Oil prices remained highly volatile as traders’ expectations quickly shifted between economic outlook and monetary policy expectations with supply and demand forecasts coming under pressure.
While the market has been able to rebound from this year’s low to a certain extent it continued to trend in a range for the last couple of weeks.
The Saudi decision to cut production levels has affected the direction of the market and could support higher prices while OPEC’s policy could remain restrictive overall, however, its impact was moderated by economic doubts as well as Russian oil outflows.
Ahmed Negm, Head of Market Research MENA at XS.com said, “However, the organization’s policy could continue to squeeze supply levels at a time when demand could continue to grow, in particular during the summer months.

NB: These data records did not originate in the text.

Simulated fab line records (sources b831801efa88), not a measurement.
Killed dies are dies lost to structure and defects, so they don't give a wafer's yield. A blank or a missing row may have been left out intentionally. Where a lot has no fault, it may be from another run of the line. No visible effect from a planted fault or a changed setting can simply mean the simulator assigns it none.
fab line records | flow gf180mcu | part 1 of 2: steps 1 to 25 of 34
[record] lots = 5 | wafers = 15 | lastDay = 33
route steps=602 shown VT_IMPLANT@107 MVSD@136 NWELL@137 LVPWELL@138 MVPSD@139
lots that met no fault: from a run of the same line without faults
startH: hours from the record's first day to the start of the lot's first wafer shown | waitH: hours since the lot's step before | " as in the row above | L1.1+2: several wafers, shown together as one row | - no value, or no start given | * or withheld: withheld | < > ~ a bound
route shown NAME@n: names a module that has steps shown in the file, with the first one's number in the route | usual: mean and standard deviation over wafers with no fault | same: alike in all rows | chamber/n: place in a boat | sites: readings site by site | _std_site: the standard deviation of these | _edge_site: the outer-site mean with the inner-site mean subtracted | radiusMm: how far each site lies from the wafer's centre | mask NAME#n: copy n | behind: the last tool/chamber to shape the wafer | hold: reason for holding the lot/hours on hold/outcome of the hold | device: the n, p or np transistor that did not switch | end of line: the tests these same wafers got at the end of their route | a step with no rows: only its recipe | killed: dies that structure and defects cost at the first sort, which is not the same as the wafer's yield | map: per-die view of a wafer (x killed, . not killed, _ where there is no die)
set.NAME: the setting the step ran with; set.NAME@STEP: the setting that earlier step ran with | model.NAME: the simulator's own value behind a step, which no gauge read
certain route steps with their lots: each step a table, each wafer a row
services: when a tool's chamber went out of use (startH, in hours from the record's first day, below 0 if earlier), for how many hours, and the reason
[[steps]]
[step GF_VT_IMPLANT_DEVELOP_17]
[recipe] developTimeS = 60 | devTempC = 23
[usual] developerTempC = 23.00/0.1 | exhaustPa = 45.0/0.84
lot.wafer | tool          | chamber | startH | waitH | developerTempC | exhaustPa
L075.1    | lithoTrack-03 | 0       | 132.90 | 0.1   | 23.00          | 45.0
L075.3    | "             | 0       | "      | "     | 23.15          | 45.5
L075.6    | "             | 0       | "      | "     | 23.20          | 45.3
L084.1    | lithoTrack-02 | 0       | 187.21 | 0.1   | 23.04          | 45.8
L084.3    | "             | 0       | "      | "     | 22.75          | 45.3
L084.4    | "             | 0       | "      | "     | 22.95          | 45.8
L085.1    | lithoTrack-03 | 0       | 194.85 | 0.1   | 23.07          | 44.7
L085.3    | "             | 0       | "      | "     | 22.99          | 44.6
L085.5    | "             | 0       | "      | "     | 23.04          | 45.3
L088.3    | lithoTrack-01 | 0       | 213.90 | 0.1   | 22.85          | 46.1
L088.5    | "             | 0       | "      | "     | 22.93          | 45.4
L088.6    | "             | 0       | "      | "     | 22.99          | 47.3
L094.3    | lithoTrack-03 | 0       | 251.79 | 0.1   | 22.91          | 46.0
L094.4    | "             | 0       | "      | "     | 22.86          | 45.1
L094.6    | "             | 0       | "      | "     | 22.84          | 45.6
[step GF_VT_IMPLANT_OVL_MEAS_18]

“While Japanese economic growth was stronger than forecast and could lift demand, European growth was lower than expected and Chinese data continued to miss estimates and could affect overall consumption outlook. Rising interest rates have been weighing on European economies.
“In this regard, traders’ attention could be directed toward the Federal Reserve and the European Central Bank as they could monitor their next meetings for any clues over new developments in their respective monetary policies. Both central banks are poised to announce their decision regarding interest rates next week.
“While the Federal Reserve is expected to pause its interest rate hikes, providing some relief to the US economy and a potential boost in US oil demand, the ECB could tighten its policy further and dampen demand and consumption in the region.
“At the same time, traders could monitor new Chinese data and any efforts from the Chinese government to boost the economy. Additionally, demand for refined products in China and the US could also help support oil prices during the next few weeks during summer.”